Sieve pipeline unit type

Note

💊 Check sieve prescription pipeline unit for a higher-level abstraction.

The next pipeline unit type triggered after pseudonym type pipeline units is called “sieve”. The main purpose of this pipeline unit is to filter out (hence “sieve”) packages that should not occur in the resulting stack. It’s called on each and every package that is resolved based on direct or transitive dependencies of the application stack supplied.

The pipeline unit of type sieve accepts a generator of resolved package-versions (see PackageVersion abstraction in thoth-python library) and decides which of these package versions can be included in the resulting stack. The generator of package-versions supplied is sorted based on Python’s version specification starting from the latest release down to the oldest one (respecting version string, not release date). The list will be shrinked based on limit_latest_versions (if supplied to the adviser) after pipeline sieve runs - this option reduces the state space considered. If sieves accept more package versions than limit_latest_versions package versions they will be reduced to limit_latest_versions size. Note the issues that can arise by providing “limit latest versions” parameter, usually this parameter is not needed.
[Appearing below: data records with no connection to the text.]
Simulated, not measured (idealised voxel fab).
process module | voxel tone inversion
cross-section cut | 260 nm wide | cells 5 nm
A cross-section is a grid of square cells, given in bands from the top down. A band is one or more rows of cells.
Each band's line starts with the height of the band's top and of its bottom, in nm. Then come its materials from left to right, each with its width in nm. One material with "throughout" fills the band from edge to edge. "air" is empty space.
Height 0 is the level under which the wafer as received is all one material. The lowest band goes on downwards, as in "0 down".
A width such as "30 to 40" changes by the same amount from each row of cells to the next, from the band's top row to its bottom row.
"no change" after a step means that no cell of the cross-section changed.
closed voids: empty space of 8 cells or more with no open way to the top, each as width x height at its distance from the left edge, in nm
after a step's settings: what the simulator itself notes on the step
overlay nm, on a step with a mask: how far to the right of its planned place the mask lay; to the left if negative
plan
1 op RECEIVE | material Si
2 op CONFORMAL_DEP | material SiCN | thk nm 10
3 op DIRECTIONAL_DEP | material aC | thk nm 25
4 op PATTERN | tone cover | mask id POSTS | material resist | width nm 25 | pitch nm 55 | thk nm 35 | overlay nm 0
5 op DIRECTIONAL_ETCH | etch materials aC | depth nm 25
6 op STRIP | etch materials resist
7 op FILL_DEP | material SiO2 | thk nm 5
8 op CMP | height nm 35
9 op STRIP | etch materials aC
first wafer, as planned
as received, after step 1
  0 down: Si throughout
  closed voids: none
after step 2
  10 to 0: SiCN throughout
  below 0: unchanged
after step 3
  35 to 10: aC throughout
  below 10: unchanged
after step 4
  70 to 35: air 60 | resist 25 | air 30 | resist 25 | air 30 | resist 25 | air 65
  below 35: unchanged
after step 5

It’s guaranteed that the list will contain package-versions in a specific (locked) version with information about the Python package index from where the given dependency came from (tripled “package name”, “locked package version” and “index url” uniquely identify any Python package, see compatibility section for additional info on Python package index specific resolution). It’s also guaranteed that the generator will contain packages of a same type (same package name).

Note

Each sieve can be run multiple times during the resolution. It can be run multiple times even on packages of a same type based on dependency graph resolution. An example can be package six that is a dependency of many packages in the Python ecosystem and each package can have different version range requirements on package six.

Main usage

  • Filter out packages, package-versions respectively, which should not occur in the resulting software stack

    • Returning an empty list discards all the resolved versions

    • Raising exception NotAcceptable has same effect as returning an empty list (compatibility with step pipeline unit)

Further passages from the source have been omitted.